A Momentary Moment

On Saturday I was taking photos for the Literarisches Colloquium Berlin or the LCB for short. It was the annual Garden Party day held at their stately chalet at Wannsee. A day full of reading, music and good cheer that went off exceptionally well marred only by the occasional shower of rain. It was a wonderful day, but after a few hours of photographing literary luminaries, reading, chatting and sipping drinks in a beautiful garden setting my mind began to want a little more photographically.

 

Late in the afternoon I was taking a break and talking to the writer Milenko Goranovič when a beam of light speared into the room as the day faded, transforming an otherwise dully lit space into a visually exciting Hopper-like environment. Milenko, who I have photographed before took directions without dissent, thereby enabling me to get a couple of very nice images in the short envelope of time before a door was closed blocking out the light. You might say a modern version of the decisive moment, where I took advantage of a lighting opportunity and posed someone nearby for no other reason than that a creative moment existed momentarily.

 

24-70mm, f2.8, 1/30sec ISO400.

Why Bother

I was asked the other day why I bother with experiments such as the posts on the 25th and 26th of September. For those who didn’t read the post, I’m trying to emulate old film style grain in camera with a modern digital camera.

But why?

Because for me it has always been about the finished product, not the medium and for my current project(s), that special softer grainy look usually only found in higher speed film is both what I like and especially what I want/need to make the thing work.

If you take the time to compare today’s image with that of the 25th it becomes obvious that getting that “look is not as easy as it would first appear.

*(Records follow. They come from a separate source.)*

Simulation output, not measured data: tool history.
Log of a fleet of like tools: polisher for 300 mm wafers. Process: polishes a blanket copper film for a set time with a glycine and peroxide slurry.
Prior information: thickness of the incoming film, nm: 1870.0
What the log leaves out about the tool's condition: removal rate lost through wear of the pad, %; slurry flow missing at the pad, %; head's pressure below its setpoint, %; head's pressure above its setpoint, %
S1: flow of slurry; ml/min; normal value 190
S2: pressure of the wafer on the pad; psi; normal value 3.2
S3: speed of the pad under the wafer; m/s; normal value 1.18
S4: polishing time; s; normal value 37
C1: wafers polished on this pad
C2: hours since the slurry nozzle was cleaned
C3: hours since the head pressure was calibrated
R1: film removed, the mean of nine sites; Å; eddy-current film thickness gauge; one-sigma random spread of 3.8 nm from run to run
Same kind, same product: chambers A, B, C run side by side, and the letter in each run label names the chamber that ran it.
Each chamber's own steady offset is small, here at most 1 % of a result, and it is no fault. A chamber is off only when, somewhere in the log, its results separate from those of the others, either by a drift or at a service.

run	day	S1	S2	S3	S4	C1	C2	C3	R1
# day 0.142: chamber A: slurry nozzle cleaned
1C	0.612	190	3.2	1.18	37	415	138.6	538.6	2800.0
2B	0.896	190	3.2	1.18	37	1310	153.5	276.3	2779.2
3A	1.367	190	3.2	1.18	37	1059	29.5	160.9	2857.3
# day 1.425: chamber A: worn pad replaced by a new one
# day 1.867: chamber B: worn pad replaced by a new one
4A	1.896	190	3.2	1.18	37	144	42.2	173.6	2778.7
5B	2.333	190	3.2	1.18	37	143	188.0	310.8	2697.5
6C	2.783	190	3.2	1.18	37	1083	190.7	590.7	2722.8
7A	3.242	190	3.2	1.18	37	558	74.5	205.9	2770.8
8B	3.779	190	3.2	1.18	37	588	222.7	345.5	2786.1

Today’s image was post-processed to be high contrast grainy without going over the top, keeping it real you might say. But still, because the picture was correctly exposed there is minimal noise/grain, which when you consider that the picture was shot in bad yellow tungsten light at ISO12800, then it is both amazing and a bit dispiriting, because if, like me, you are after that soft edge and very grainy look that’s the predominant feature of high speed film, then normal exposure rules won’t work.

 

24-70mm, f7.1, 1/125sec, ISO12800

Ah Berlin

Love it or hate it, this city often offers up the most unusual images for the dedicated street photographer and what more can a man and his camera ask?

 

24-70mm, f3.2, 1/100sec, ISO200

Prime Time

I would consider myself a very practical person, one who doesn’t buy things unless there is a real need and I’ve had this need for a 35mm prime for a few weeks now. I already own a 24-70mm f2.8 zoom, but it is so heavy I dread taking it out. It is a wonderful lens, but all that great glass weighs more than the camera.

I’m doing portraits on location and as a consequence I’ve learnt the joys of shedding excess weight in the kit bag. At the moment I have the kit bag down to 14 kilos, not bad when you consider this includes a camera, three lenses, a tripod, two stands, three speedlights, four light modifiers, plus ancillary triggers, batteries, etc.

My go to lenses are the 50mm and 70-200mm, but sometimes you just need something a little wider and I struggle to be enthusiastic about carrying the 24-70mm for those few times. So it had become incumbent on me to price a light-weight wide. An original Canon 35mm f2 is €560, a lot more than I was prepared to spend on an occasional lens, and then by accident I stumbled on a page advertising Yonugnuo 35mm f2 for €120, which seemed to be too cheap for a lens of anything but meager quality. Reviews on the net seemed to think it was passable for the price so I ordered one (I finally found it for €95).

Sure, it’s like stepping back ten years to the days when lenses didn’t have super quiet sonic auto focus motors, but the build is solid and it’s as sharp as I’ll ever need. I know the Canon lenes has all the latest developments including image stabilizer, but with usable ISO’s of 3500 I’ve never used image stabilizer and in worst-case scenarios (I will be in such a scenario tomorrow) I will usually default to a tripod or monopole.

This picture was taken yesterday in Dresden with the new 35mm, which I spent the day testing. I’m a little bit in love with it at the moment, but these things pass.

 

35mm, f2, 1/1250sec,  ISO100

 

if your interested in portraits my other site is;

https://peerlessportraitcompany.wordpress.com

 

Being busy with renovations leaves no time to be out and about shooting frames, a little time to process an image is about the best I can manage at the moment.

This picture was taken in April last year and it is indicative of the way I often rely on the smallest thing within the frame to hold the picture together. The human silhouetted in this image gives the picture both depth and a sense of mystery. It also contrasts dramatically against hard lines of the massive steel structure while balancing the composition at the same time.

 

24-70mm, f5.6, 1/160sec, ISO100

Just Because

What can I say, I just like the rhythm/lines/contrasts or whatever in this picture. It has a nice balance for my eye and oddly enough, it was difficult to decide between this and the colour version. Also, while I was post-processing the picture I thought it might be better without the white van, but then couldn’t convince myself it would, so it stayed as it is.

 

24-70mm, f8, 1/320sec, ISO100

Sunshine

I’m fully aware that this weekend’s weather was only a tease but for those of us who live in Berlin any sunshine this time of year is cause for celebration. It’s also a reason to lounge around in the warm rays, either outside at a café, beer garden or as in this case, a small balcony. On Saturday it was just so wonderfully sunny, although not really warm but well worth a photograph.